Corrado “Korra” Pesce, born in Italy in1981, from Novara ; living in Chamonix since over a decade, he is a very strong climber; now more “transalpine french” than italian, as he himself feels, he has become an Alpine Guide in France, he got a family on the French side of Mont Blanc. He likes difficult and technical routes ; has climbed a lot in the Alps and in Patagonia. He has just published a nice, very interesting story of his latest climb on Cerro Torre on Instagram that we copied here. It is really interesting for having a look at the current and future prospective of Patagonian climbing. It should be remembered that for the whole month of January the weather was bad, therefore the window of good weather caused ….
A traffic day on Cerro Torre
written by Korra Pesce
February finally brought an extended window of good weather here in Chaltén. Together with Jorge Ackerman we went up Noruegos with the same heavy backpack we already had taken down to the valley ready to fly away from this mad place.
We knew conditions were hardly any good for rock walls especially on Torre. We decided to roll the dices on Tiempos Perdidos a route leading up the south side of Colle della Speranza, opened by Andy Parkin and François Marsigny in 1994.
Is a 800mt ice marvel unfortunately thretened by a massive serac. This route has seen repeats by some of the finest ice climbers ever visiting the range people like Bruno Sourzac, Bjorn Eivin Artun it was not completed to the summit until 2005 when Kelly Cordes and Colin Haley linked this route to the Ragni route all the way to the top.
We walked in on Feb 4th, the 5th we started from Noruegos in the afternoon and after basking in the sunshine under Mocho we slowly plodded our way toward our intended line. We were not sure about snow conditions untel we passed the shrund at around 9:30pm.
The route was in mega conditions, unbelievable good snow all the way but impossible to place good protection regularly. We simulclimbed the route in 4:30 hours then climbed up along the Ragni until a good bivy place below the Elmo. At 2:30 am on feb 6th we sat down in our light bivy kit and waited for the light.
After a few hours sleep we quickly realized there were a lot of people above. The Ragni route is one of the most coveted routes in the range for obvious reasons and everyone wanted to make it to the top as early as possible.
It was clearly a mess of people like 7 parties ,and under these circonstances it felt like ascending Ama Dablam or a technical 8000er.
We started at 8:30 and joined the group ahead two pitches below the top, they had done a great job of cleaning an unusual amount of rime up to there. From there, one of the climbers of the second party took over.
If the parties below didn’t seem very psyched of seeing us passing our presence felt welcomed up there. Soon it seemed clear that someone will have to get very tired and wet by digging a tunnel on the last pitch.

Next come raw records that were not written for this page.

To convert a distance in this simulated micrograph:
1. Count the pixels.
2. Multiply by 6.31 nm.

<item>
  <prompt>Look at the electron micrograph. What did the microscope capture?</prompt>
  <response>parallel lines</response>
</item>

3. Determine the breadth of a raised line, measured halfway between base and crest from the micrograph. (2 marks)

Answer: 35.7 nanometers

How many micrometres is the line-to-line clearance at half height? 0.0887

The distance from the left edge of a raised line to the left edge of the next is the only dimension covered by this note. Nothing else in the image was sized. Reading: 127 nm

I felt like my and Jorge presence up there were looked upon like something very useful, because we had already open the summit mushroom in past years. In fact we were only going to show that most people who had to dig the tunnel then will not be psyched to do it again, unless it’s really the only option available. Of what i remember of rime climbing is that i‘m notconvinced i‘m especially good at that ,and was pretty impressed of the work made by Fabi and now Christophe.
I wouldn’t dare pretending to lead or anything so we did not offer but were there in case they would run out of bullets. It could have been a chance of drying out in the sunshine but it was kinda cold and cloudy, we encouraged Christophe and waited.
he first part had a natural half pipe and was quickly ascended. Come to the overhanging part in order to avoid a massive fall we encouraged him digging a vertical tunnel. After hours of digging he came down wet and tired by the exilarating venture which included a 10mt whipper that had us all a bit stressed.
In the meantime a large group of Italians gathered below the mushroom. They had no bivy gear contrarily to the first parties and were obviously super psyched about making it up asap. Edoardo Saccaro made an amazing job digging his way up. In the meantime the teams with bivy kit or tents prepared for a bivy.
When Edo eventually topped out all of the incertain of the situation disappeared. We all instatly knew we would top out. We let all of the people w/o bivy kit go and with Jorge we crawled in the bivy bag.
The following morning there were not one, not two but three ropes fixed, it was clear that no one really gave a shit about any strict climbing ethics and we were all just firing to the top without getting hurt. It honestly was obvious since longtime that the expérience was altered beyond return.
Jorge made a microtraxion lap and i did the only thing i could think of, warming my frozen body by jugging and taking pictures of the north face. We stand on the top just after sunrise.
The descend went really well and we crossed a lot of people on the way up. I wonder if the actual situation on Torre is any different from the time when there were pitons on the compressor route.
I really see that 80 to 90 percent of the people on Ragni are not doing any of the real workload this ascent require. A lot of people with limited abilities are still making it up. Good for everyone as long as no one will hurt himself. I saw how watered down ice climb tends to become way too popular and the problems will come with this overcrowding. More unskilled people will come giving a try, more guided ascents, more drones.
I will not return to the Ragni in the middle of the season. Good job to Fabian Buhl, Edoardo Saccaro and Christophe Ogier who were keen to embrace the hard work they are the one who climbed Torre we were merély standing on top of it. Still, psyched for simulclimbing most of 1300mt with Jorge.